Backed by manufacturing powerhouse Liberty House, hand-built bicycle manufacturer Trillion is bringing premium cycle production back to the West Midlands…
It was once an industry that employed tens of thousands of people in the West Midlands. Today, the manufacturing of bicycles seems almost non-existent.
But that could all be about to change as Trillion Cycles, backed by manufacturing powerhouse Liberty House Group, looks to bring bicycle manufacturing back home.
Cycling enthusiast and engineer turned entrepreneur Lawrence Bryan founded Trillion in 2012 having spent 25 years working in the automotive industry.
As a keen cyclist himself, Lawrence had spent a significant amount of time researching the industry and was inspired by the bicycle manufacturing tradition of the West Midlands.
“Trillion prides itself in the fact that all its frames are hand-built in the UK and our bikes use only high-grade named components,” said Lawrence.
“We offer our customers a wide choice so they can create a bike as individual as themselves. Our products are of the highest quality, and we aiming to establish our reputation alongside respected brands such as Pinarello, Colnago or De Rosa.

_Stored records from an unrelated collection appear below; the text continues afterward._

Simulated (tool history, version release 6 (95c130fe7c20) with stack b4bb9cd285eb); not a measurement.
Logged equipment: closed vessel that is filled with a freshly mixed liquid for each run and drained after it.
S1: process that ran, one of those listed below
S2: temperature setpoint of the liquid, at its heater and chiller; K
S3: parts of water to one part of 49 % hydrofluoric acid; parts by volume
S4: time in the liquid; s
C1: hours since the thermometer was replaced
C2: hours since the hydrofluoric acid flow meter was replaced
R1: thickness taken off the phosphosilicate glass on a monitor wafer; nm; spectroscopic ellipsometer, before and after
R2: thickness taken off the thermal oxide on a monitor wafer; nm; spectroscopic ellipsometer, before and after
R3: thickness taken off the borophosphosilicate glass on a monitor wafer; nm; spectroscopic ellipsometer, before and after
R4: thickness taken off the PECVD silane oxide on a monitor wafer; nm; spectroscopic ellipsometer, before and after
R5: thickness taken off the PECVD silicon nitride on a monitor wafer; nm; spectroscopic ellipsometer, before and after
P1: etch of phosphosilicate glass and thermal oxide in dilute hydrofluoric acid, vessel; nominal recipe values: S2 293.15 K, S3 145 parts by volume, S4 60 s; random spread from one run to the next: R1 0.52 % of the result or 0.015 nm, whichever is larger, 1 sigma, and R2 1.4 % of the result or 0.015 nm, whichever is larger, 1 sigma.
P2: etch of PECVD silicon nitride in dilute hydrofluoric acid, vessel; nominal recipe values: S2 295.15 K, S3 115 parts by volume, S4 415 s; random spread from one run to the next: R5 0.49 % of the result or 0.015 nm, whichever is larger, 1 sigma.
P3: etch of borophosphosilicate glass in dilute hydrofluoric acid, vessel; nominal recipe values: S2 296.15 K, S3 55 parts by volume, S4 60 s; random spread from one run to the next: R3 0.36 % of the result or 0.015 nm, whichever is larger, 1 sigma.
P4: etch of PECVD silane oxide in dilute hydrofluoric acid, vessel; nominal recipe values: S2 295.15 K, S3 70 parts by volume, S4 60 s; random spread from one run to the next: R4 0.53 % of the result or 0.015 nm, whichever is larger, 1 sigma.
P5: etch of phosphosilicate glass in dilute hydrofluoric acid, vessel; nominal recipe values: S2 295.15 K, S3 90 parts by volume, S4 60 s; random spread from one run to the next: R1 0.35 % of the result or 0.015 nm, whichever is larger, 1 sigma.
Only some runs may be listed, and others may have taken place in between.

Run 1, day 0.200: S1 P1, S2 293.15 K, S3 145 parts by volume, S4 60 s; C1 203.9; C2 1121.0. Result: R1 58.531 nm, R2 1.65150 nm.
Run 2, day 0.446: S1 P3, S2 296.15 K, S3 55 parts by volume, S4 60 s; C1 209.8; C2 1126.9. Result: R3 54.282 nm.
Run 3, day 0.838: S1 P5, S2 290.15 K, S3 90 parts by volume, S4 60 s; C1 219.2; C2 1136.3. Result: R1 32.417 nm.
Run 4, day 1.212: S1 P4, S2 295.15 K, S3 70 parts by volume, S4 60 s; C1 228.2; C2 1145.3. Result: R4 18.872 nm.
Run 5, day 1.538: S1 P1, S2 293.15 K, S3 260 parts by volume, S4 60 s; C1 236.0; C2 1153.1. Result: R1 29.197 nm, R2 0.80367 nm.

“Our target customers are serious club riders, commuters and mountain bikers - normally riders who own several bikes already. We will soon have a range of products starting with the single-speed commuter bike, which we sell direct through our website and showroom.”
Lawrence originally launched the company in his hometown of Solihull but moved to Leamington Spa when the business became part of the Liberty Engineering Group, the engineering division of the wider Liberty House Group.
“Trillion was originally located in Solihull but moved to Leamington Spa when it became part of the Liberty Engineering Group,” he added. “I was born and bred in Solihull so wanted Trillion to remain in the Midlands, especially retaining a strong manufacturing connection with the region.”
Trillion became part of Liberty following a chance meeting in late 2014 at a charity dinner in Birmingham between Lawrence and Douglas Dawson, who is chief executive of Liberty Industries Group (then CEO of the old Caparo Industries which became part of Liberty in December 2015). Lawrence explained that he wanted more of the manufacturing process for his bikes to take place in the UK and they began talking about how that could be achieved.
Liberty has helped breathe a new lease of life into British manufacturing in recent years and proved to be the perfect partner for Trillion. Last year it bought out large parts of troubled Tata Steel in a bid to help revive the UK steel industry and just this month acquired Coventry manufacturer CovPress, which had been in administration since September. Now it is looking to breathe a new lease of life into cycle manufacturing.
Lawrence said: “The Liberty Group under the leadership of its executive chairman Sanjeev Gupta has a compelling vision to revive UK steelmaking, engineering and manufacturing and to build an integrated British supply chain that includes as many parts of the production process as possible.
“Sanjeev’s vision for the overall Liberty Group is to create a competitive, integrated and sustainable industrial business that encompasses everything from energy generation using renewable sources, through metal production and processing to downstream engineering and end-product manufacture.
“Trillion, as an integral part of the Liberty Group, is a good example of that business model in action. Though we will continue to source our materials and components from a variety of well-respected producers, being part of an integrated Liberty business gives us opportunities for fresh and competitive sources of supply. We need more manufacturing to come back to the UK.
“Around 50,000 people used to be employed in the cycle industry in the UK at its peak, most of them in the Midlands area. Trillion and the wider Liberty Group are looking to play an important part in re-shoring production to this region and bringing back employment and skills. Sanjeev has a particular passion for restoring bicycle production to the UK because it represents a return to his roots. He began his business life selling bicycles internationally on behalf on his father’s firm.”
As the company prides itself on manufacturing all of its cycles in the UK, using British materials whenever possible, it has so far not been affected by the result of the EU referendum. Looking forward however, Lawrence believes it will have some impact but the effect will be minimal.
He said: “We source a large proportion of our materials and components in the UK so that limits the negative impact of the weak pound. Where we do import components, due to customer request to use certain brands, we do see a small impact on price due to the lower exchange rate, but on the flip side that also means that we will be able to offer our overseas customers better value when we start exporting.”
There is currently only one Trillion bike model available to customers, the Tera Custom Single Speed , but this is set to change when the company releases its full range next month at the London Bike Show at the ExCel exhibition centre. Following the big launch, Lawrence is expecting the business to really gather momentum.
He concluded: “In line with the strategy of the wider Liberty Group, we aim to grow strongly in the UK and claim a larger share of the domestic market with our British-made products.
"In Trillion’s case that means bringing premium cycle production back to the UK using as many home-grown materials and components as possible, drawing from the strength of our corporate parent and the wider British supply chain.
“We only employ a handful of people at the moment, all based at Leamington Spa, but we expect that figure to increase significantly as production ramps up.”